I'm a strong static-typing advocate, and for years this has put me off learning Clojure. (In fact, my very first HN submission, back in 2010, was about Clojure: https://hackernews.hn/item?id=1453259). I've been coding exclusively in Clojure for the last month however, and I found it extremely enjoyable to use. Much easier to learn than Haskell, for example, because Clojure isn't purely functional.
The key of Clojure is that it's pragmatic, as opposed to dogmatic. It's a language designed to solve real-world problems in production environments (hence the focus on concurrency, for example).
Also, being a lisp, it's a "programmable programming language", and once you realize the power that that gives you, it's hard not to fall in love with it.
I learned Clojure from the book Clojure Programming (http://smile.amazon.com/Clojure-Programming-Chas-Emerick/dp/...). Once the book gets past the basics, it starts giving lots of concrete examples for how to solve real problems idiomatically in Clojure.
Well, p in pmap does stand for parallel. :) The two are obviously linked, Storm does both parallel and concurrent processing on the data. Another example is PigPen (http://techblog.netflix.com/2014/01/introducing-pigpen-map-r...) from Netflix. As far as pure concurrency goes, I'm not sure any companies have articles discussing that.
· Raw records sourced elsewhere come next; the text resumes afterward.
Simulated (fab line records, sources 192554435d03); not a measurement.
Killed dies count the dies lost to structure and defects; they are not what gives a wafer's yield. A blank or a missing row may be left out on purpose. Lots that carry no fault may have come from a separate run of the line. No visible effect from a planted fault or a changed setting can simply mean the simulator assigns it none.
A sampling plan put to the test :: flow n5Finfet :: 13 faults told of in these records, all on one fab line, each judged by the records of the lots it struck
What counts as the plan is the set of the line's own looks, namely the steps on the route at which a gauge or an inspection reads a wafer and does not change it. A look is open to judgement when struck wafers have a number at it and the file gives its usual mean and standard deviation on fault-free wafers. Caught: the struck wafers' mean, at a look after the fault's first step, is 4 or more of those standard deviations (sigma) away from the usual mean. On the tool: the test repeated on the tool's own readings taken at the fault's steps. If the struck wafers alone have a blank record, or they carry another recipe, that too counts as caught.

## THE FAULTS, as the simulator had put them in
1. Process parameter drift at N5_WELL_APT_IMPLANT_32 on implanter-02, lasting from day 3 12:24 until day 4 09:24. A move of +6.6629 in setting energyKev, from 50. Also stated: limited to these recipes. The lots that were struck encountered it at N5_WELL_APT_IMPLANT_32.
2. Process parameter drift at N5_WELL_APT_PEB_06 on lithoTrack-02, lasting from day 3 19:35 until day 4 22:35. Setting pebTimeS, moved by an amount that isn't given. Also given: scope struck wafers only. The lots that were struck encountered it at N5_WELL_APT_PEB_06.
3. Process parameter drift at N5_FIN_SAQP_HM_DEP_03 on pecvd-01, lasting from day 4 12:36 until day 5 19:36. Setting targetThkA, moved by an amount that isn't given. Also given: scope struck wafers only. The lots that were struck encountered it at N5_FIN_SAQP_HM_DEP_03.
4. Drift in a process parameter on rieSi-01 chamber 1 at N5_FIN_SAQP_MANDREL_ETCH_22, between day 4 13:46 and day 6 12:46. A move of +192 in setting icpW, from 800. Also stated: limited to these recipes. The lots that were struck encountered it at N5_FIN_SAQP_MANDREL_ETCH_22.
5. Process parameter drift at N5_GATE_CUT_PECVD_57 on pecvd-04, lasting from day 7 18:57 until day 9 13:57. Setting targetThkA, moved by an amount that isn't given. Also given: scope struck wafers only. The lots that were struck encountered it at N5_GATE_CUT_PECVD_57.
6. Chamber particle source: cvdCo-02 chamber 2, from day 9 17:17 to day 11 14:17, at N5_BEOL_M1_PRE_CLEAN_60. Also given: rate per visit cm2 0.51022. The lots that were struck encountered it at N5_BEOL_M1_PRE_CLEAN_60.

Ok thank you. Implementing map reduce style parallzation doesn't need any language level support. I don't see how clojure is any better at this than say java ( hadoop is java after all).
I am looking for 'pure concurrency' in a app like videos games exctracting last ounce of processing power from a multicore machine. This what the original comment stated was the core competence of Clojure.
>I am looking for 'pure concurrency' in a app like videos games exctracting last ounce of processing power from a multicore machine. This what the original comment stated was the core competence of Clojure.
That's not actually what the parent comment stated though. It says that Clojure is designed to solve real-world problems in production environments.
In many cases this doesn't mean squeezing out the last ounce of processing power, but being able to reason about concurrent code safely. You pay an overhead of using immutability in order to facilitate higher correctness.
When your system grows it becomes important to be able to reason about parts of it in isolation. This is particularly important when you're running in a multithreaded environment.
That's what people generally mean when they say that Clojure has focus on concurrency. Since the data is immutable you can make assumptions about what the code is doing that you wouldn't be able to make otherwise.
I have a friend who is deeply into modern static-typed languages (Haskell and OCaml), but has worked professionally for a couple of years in Clojure. His big gripe with Clojure is that it's still dynamically typed, and thus vulnerable to type-based uncertainties. In languages like OCaml, lots of bugs are actually syntax errors and will be caught at compile time.
On the other hand, Clojure is at least a functional language. You get the benefits of immutability, no side effects, higher order functions, etc, in a neat and understandable package. And it runs in the JVM and thus has access to the bazillion or so libraries written in Java, thus getting around the interop problems that other modern languages (and some older ones) have.
Has your friend used core.typed[0]? I haven't really, but I've wondered if it might be the perfect balance for people who really miss their type system.
On the contrary, I came from Haskell-land and was impressed by Typed Clojure, at least in that it is capable of representing some things that are not easily represented in Haskell types. For example, union and intersection types can be pretty powerful. They can have easy variadic functions, and the occurrence typing is sweet -- after a runtime null check, it will remove the `Nil` type from a type union within the if-branch, or a runtime collection-empty check will modify the type in the subsequent branch to no longer include a case for a possibly-empty sequence.
On the other hand, Typed Clojure does not offer nearly the cohesive experience one gets from Haskell, nor do the types guide optimizations etc. Type checking is really a lint step rather than a build step. And almost all existing Clojure code is still dynamically typed, so you can't usually infer how to use a lib based on its type signatures (since it doesn't have them), which I love being able to do in hs.
I'm a huge static typing fan though outside of Java I'm really only currently into Scala. The issue comes up once in a while, mostly when I miss my tooling, but for a lot of cases, a library like Schema by Prismatic meets what you would want a type system for.
Back to tooling, usually you're into a mess of apis because you are forced to use or choose a type, which then enters a whole world of semantics architects love arguing about. For Clojure, a lot of functionality can be clear and concisely done in maps and lists and the handful of functions which operate on them.